Stopping for Gas - or, not broken-down, exactly, but not a good sign.
LaKisha and Jennifer (black sisters) - I watched the team previews on cbs.com, and one of the sisters said, verbatim, about their Race strategy, “being mean takes too much thought.” Now, that’s a great line. Is she saying, correctly, that being bitchy is just a waste of time? Or is she saying things that take thought should be avoided? An intriguing conundrum. Anyway, not a lot of screen time for these sisters, which perhaps means they’ll be around for a while, logging time later. However, they also landed in eighth place, so I’m stashing this team here near the bottom of the rankings, subject to a rapid rise if future placements warrant. Or not.
Cara and Jaime (red-headed cheerleaders) - Cara & Jaime are confident women with experience traveling and experience together as teammates. Cheerleading teammates, but teammates nonetheless. They think this gives them a big advantage. Maybe; I’m skeptical. Let’s see what this team does next week.
“Rapido! Por Favor?” - or, making meaningless ineffectual comments from the back seat, but in no immediate danger.
Mel and Mike (gay father and son) - Now I think this is interesting–this is the token gay couple, only they’re not a “couple,” per se. More importantly, they’re determined to have fun on the Race, which I think is the right attitude. With Mike’s comedic background, look for some good quotes from this team, for however long they last. Which might not be that long–TAR is for young people, and Mel is by far the oldest contestant at 68. (As an interesting side note, Brad is 52, Linda is 52, Michael is 51, and Margie is 50, making five teams with one member 50 plus.)
Amanda and Kris (personable dating couple) - This is the other, non-Jennifer-and-Preston, dating couple. And truth be told, I’m cautiously optimistic about this team. They’ve been dating for some time, and are NOT on this Race as a relationship-tester, they’re on it to have fun. I’m getting a Kris-and-Jon vibe from them, and I hope I’m right. Another team without much screen time, so let’s hope they go far and do it happily.

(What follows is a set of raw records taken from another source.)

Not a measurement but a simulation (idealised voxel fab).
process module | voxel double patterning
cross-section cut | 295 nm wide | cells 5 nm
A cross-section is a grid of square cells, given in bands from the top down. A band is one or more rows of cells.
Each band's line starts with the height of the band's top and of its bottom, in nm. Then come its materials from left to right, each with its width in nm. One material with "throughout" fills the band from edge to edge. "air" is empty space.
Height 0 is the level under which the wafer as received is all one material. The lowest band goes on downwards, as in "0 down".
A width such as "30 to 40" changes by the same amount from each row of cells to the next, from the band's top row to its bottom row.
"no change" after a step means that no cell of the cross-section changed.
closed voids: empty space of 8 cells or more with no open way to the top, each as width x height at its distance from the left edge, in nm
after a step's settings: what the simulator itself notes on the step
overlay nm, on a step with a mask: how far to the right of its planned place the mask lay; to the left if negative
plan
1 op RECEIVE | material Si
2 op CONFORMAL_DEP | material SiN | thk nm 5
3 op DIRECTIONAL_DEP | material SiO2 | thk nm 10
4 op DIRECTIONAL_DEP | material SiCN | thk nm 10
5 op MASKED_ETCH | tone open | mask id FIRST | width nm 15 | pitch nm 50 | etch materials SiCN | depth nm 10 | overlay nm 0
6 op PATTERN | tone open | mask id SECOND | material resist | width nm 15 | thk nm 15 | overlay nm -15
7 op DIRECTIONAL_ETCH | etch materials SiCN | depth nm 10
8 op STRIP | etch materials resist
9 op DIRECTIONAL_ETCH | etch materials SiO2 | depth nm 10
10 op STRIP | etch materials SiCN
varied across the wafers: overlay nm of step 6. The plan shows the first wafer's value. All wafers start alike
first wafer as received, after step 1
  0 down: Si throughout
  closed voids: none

Brad and Victoria (older married couple) - This is sort of the token older couple, although they’re not actually much older than the other married couple Linda & Steve. Considering Linda & Steve’s likely fate, though, we can probably safely think of Brad & Victoria as the remaining older couple. Again, little screen time for this team, so I’m somewhat optimistic about how far they’ll go. In fact, they strike me as fairly smart and athletic, and I’m amazed they made it up and down the cheese hill without falling.
In the Passing Lane - or, ahead of the pack, but not quite comfortably.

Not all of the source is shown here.